Speaker: Craig Groeschel (Senior pastor for LifeChurch.tv and provides leadership and guidance for the church as a whole. He has written several books, including his recent release, Weird: Because Normal Isn’t Working)
Session: We Innovate for Jesus
The Church Before and the Church Today
Throughout history the church was the epicenter of creativity. Go back a few hundred years, and the church was leading in the arts, in music, in science. Culture was shaped through the church. Today, people are utterly shocked when the church does anything creative or innovative. Sadly, we have delegated creativity to the secular institutions when we are the ones that should be excelling in these areas. What happened?
Whenever the word Christian is in front of something it’s perceived to be second rate. Christian movies. Christian clothes. Christian music.
The church should be the leaders in creativity and innovation.
As God’s creative image bearers, how do we reclaim that? How do we make the church the most innovative institution in the earth?
Mark 2:1-5
“And when he returned to Capurnam after some days, it was reported that he was at home. And many were gathered together, so that there was no more room, not even at the door. And he was preaching the word to the. And they came bringing to him a paralytic carried by four men. And when they could not get near him becasue of the crowd, they removed the roof above him, and when they had made no opening, they let down the bed on which the paralytic lay. And when Jesus saw their faith, he said to the paralytic, ‘Son, your sins are forgiven.”
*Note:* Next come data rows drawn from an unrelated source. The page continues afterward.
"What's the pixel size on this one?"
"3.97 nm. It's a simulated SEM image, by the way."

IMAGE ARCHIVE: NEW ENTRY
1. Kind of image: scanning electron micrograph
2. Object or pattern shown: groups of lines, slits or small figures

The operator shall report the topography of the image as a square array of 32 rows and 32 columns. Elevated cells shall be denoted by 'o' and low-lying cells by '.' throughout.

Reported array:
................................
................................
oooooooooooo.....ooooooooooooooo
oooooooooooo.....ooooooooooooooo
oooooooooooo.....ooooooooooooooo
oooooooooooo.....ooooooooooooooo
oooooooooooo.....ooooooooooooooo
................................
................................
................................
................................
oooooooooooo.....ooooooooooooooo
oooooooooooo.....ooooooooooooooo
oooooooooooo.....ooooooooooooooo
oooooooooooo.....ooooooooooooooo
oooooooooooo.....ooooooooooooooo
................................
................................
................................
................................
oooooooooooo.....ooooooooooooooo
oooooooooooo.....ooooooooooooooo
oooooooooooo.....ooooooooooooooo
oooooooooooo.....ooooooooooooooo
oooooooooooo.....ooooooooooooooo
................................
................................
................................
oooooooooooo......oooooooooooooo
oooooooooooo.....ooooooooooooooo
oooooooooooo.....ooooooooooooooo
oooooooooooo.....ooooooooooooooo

We are not innovative for the sake of being creative. We are innovative in order to bring people to Jesus Christ, just like the four men in Jesus’ day.
Innovation isn’t as much about what we do, but how we think. When we learn to think differently, we become what God intended us to be. Then, we can innovate. It’s about stewardship. It’s about faith in a God who is in control.
How to Think About Innovation:
LIMITED RESOURCES +
A WILLINGNESS TO FAIL +
INCREASING PASSION =
EXPONENTIAL INNOVATION
Limited Resources
“We can’t ____ because we don’t ____.” = wrong mentality to have.
- We can’t add a new service because we don’t have enough volunteers.
- We can’t do real church because we don’t have a real building.
- We can’t do that because we’ve always done it this way.
However, limited resources are not a hindrance to innovation, they are actually a catalyst to innovation. God is sovereign. If God gives you what you think you need, then you won’t see what he wants you to see. Sometimes, God will withhold what we want to show us what we actually need. You might already have everything that you need to reach every person that God wants you to reach.
Peter to the lame man: “silver or gold I do not have, but what I have I give you. In the name of Jesus Christ of Nazareth, walk.”
Therefore, embrace your limitations! Limitations are the breeding ground for innovation. After all, if you weren’t in need then you wouldn’t need to innovate.
A Willingness to Fail
Mindset people often have: “Failure is not an option, so we won’t even try.” This is the wrong mentality.
Failure is in fact not an option, it is a necessity. You must be willing to fail. You must be willing to risk it. Failure is often the first step in God’s process of success. Peter is a great example of this. He had failed to love God multiple times yet he was called to speak on the day of Pentecost. Because he had failed much, he was most equipped to preach with passion for God’s grace.
YouVersion bible app was supposed to be a website where people share socially and engage with the word. It failed as a website. They started an app, and the rest is history.
Try, fail, learn, adjust. Repeat.
Increasing Passion
The mindset we often have: “We want to reach people for Christ.” Not bad, but let’s change it with increasing passion.
How about:
Rather than saying we “want” to reach people for Christ, we “have to” to reach people for Christ. Paul didn’t say he wanted to preach the gospel. He HAD to preach the gospel. It is important to make this distinction—we don’t just want to do things, we are compelled to do them.
If you believe that people are headed to a very real fate in a place called Hell unless they come to Jesus, then you have to reach them.
Forget the term “church growth.” I don’t care about “church growth.” What we’re talking about is populating the kingdom of God.
If you want to reach people you have to be willing to break the rules of man. You have to care about reaching lost people more than you care about pleasing church people.
- In the 1500s, Martin Luther had to get the word of God out to the common people. So he went bangig on the Wittenberg door with a hammer in nail. He broke the rules.
- John Wesley had to get people who would never enter a church to hear the gospel. So we went outside. He preached open-air, sometimes on his father’s grave, for over 50 years.
- Rick Warren saw that churches and denominations were drawing lines and no longer working together. He had to change this, so he started sermon campaigns so that multiple churches could go through God’s Word together.
- Mark Driscoll wanted lost people to get saved, so he planted a church in the single most liberal city in America. He has been planting churches all across the city and training future church leaders.
Sometimes the closest thing to the heart of God is the most offensive thing to the Pharisee. We need to care more about God’s people than we do about the approval from church people. Innovation happens when you care more about reaching people than you do about the approval of men.